SYNTAX and SEMANTICS

       The m17n library loads an FLT from the m17n database using the tag
       <font, layouter, FLT-NAME>. The date format of an FLT is as follows:

       FONT-LAYOUT-TABLE ::= STAGE0 STAGE *

       STAGE0 ::= CATEGORY-TABLE GENERATOR

       STAGE ::= CATEGORY-TABLE ? GENERATOR

       CATEGORY-TABLE ::= ’(’ ’category’ CATEGORY-SPEC + ’)’
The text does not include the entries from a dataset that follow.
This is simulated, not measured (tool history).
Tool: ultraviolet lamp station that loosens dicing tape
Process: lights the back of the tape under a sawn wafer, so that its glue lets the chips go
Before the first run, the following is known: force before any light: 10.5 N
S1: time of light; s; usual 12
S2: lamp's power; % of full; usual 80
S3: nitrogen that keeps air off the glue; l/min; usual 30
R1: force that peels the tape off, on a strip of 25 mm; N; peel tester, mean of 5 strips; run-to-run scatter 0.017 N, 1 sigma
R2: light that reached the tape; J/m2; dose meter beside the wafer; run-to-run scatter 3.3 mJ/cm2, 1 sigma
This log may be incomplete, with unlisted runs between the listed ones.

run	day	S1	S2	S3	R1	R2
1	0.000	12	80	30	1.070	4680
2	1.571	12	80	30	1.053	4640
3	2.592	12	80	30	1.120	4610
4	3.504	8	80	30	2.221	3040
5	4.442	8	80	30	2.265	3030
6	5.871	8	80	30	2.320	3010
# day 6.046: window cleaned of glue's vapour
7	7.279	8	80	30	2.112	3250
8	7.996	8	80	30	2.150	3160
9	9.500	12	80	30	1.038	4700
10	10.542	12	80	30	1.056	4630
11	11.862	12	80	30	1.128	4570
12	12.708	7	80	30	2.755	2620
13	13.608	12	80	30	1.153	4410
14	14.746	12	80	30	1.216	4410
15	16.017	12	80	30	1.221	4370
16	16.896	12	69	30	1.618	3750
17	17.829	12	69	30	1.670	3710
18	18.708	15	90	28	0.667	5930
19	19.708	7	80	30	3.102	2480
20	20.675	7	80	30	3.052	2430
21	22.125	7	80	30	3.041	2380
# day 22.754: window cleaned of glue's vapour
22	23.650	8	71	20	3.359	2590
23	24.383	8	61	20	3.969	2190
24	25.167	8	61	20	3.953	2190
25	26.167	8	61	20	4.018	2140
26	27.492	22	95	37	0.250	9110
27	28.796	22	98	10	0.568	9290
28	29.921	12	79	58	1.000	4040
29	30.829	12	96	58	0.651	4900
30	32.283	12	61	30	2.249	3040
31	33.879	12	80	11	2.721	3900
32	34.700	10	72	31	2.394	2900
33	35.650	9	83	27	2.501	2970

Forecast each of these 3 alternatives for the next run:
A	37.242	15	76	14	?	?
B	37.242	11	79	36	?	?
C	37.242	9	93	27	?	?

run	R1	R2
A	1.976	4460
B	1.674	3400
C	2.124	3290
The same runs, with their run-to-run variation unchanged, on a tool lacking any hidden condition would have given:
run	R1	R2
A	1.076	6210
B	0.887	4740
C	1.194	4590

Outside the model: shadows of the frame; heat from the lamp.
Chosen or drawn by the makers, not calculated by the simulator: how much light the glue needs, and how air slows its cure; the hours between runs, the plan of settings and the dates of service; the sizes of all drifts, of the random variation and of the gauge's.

       CATEGORY-SPEC ::= ’(’ CODE CATEGORY ’)’
                         | ’(’ CODE CODE CATEGORY ’)’

       CODE ::= INTEGER

       CATEGORY ::= INTEGER
       In the definition of CATEGORY-SPEC, CODE is a glyph code, and CATEGORY
       is ASCII code of an upper or lower letter, i.e. one of ’A’, ... ’Z’,
       ’a’, .. ’z’.
       The first form of CATEGORY-SPEC assigns CATEGORY to a glyph whose code
       CODE. The second form assigns CATEGORY to glyphs whose code falls
       between the two CODEs.

       GENERATOR ::= ’(’ ’generator’ RULE MACRO-DEF * ’)’

       RULE ::= REGEXP-BLOCK | MATCH-BLOCK | SUBST-BLOCK | COND-BLOCK
                | DIRECT-CODE | COMBINING-SPEC | OTF-SPEC
                | PREDEFINED-RULE | MACRO-NAME

       MACOR-DEF ::= ’(’ MACRO-NAME RULE + ’)’
       Each RULE specifies glyphs to be consumed and glyphs to be produced.
       When some glyphs are consumed, they are taken away from the current
       run. A rule may fail in some condition. If not described explicitly to
       fail, it should be regarded that the rule succeeds.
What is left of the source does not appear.